A Transaction Trie is a data structure that stores all the transactions contained within a specific block. Every block has its own distinct Transaction Trie, which serves to store details related to transactions and their sequence within the block.

Transactions are grouped into blocks before being added to the Transaction Trie. This means each block holds a set of transactions, and together they make up a series of blocks known as blockchain. The Transaction Trie is linked to the World State Trie and other tries through block hashes, ensuring data integrity and immutability.

Receipts

Receipts are a data structure in which details regarding the execution of every transaction within a specific block are recorded. Each transaction that takes place in the block produces a receipt with particulars about its execution, including event logs, execution status (successful or not), and other relevant information.

Account Storage Trie

Account Storage Trie is a data structure that stores the data associated with every account on Ethereum. Each account (be it an EOA or a smart contract) has its own distinct storage trie.

This trie is tasked with storing the key values tied to a particular account. Details such as balance, nonce, contract code, and other relevant data are stored within this structure.

It's worth noting that, while the World State Trie's database is immutable and represents the network's global state, the Account Storage Trie's database changes with each block. This shift happens because transaction executions within each block can shift values stored in accounts, reflecting account state changes after each block.

How Transactions Modify State Tries

When a transaction is created and sent on the Ethereum network, it undergoes a complex validation and execution process, affecting the State Tries mentioned earlier.

1. Validation: Initially, the transaction is checked for its validity. This includes checking cryptographic signatures to ensure the transaction originates from the legitimate account holder and that there's enough balance to complete the action.

2. Execution: Following validation, the transaction is executed by miners or validators. Execution entails updating the data in both the Account Storage Trie and the World State Trie. If the transaction involves establishing a new smart contract, that contract’s code is recorded in the Account Storage Trie.

3. Receipts and Transaction Trie Update: Throughout the execution, transaction details are recorded into Receipts, which supply information about the operation executed, event logs, and other relevant data. The transaction is also appended to the block's Transaction Trie, ensuring its proper sequencing.

4. World State Trie Update: Once all transactions in a block have been executed, the World State Trie is updated to represent the network's new global state, considering all the alterations derived from the transactions carried out.

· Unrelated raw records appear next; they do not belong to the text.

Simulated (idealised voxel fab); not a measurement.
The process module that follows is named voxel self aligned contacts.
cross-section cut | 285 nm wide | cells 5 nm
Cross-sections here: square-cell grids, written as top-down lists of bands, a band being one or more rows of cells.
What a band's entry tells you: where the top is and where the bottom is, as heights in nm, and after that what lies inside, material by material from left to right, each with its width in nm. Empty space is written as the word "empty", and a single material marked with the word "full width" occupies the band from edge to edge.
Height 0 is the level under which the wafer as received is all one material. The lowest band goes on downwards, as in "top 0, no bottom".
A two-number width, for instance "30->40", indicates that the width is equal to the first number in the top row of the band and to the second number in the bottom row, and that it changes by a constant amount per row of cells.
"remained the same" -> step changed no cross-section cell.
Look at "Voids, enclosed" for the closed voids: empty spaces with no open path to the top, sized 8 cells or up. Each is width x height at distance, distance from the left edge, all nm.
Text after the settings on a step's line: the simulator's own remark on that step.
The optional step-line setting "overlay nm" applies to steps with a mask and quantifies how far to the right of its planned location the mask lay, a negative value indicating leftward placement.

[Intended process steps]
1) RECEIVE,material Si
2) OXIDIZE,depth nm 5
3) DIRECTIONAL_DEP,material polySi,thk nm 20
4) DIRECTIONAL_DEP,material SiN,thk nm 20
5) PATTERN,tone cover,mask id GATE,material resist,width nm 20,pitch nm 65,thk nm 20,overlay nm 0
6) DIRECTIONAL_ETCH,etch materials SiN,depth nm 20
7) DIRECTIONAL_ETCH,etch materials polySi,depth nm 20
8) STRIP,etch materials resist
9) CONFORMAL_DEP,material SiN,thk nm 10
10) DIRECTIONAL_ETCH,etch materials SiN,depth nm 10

By the end of this process, the block is added to the blockchain, and changes in the State Tries become part of the Ethereum network's immutable record. With this system in place, Ethereum ensures a secure and dependable log of every activity conducted on its platform, allowing for the development of decentralized applications and smart contracts within a transparent, reliable environment.

Fundamental to Ethereum's inner workings is the Modified Merkle Patricia Trie, a data structure that plays a pivotal role in efficiently storing and accessing information on the Ethereum blockchain.

What is a Trie?

A trie is a tree-like data structure that allows for the efficient storage and retrieval of key-value pairs. The name "trie" originates from "retrieval," as it excels in swiftly locating common prefixes in keys. Each node in a trie has multiple branches, and the path taken from the root to a particular leaf node represents the key associated with that node.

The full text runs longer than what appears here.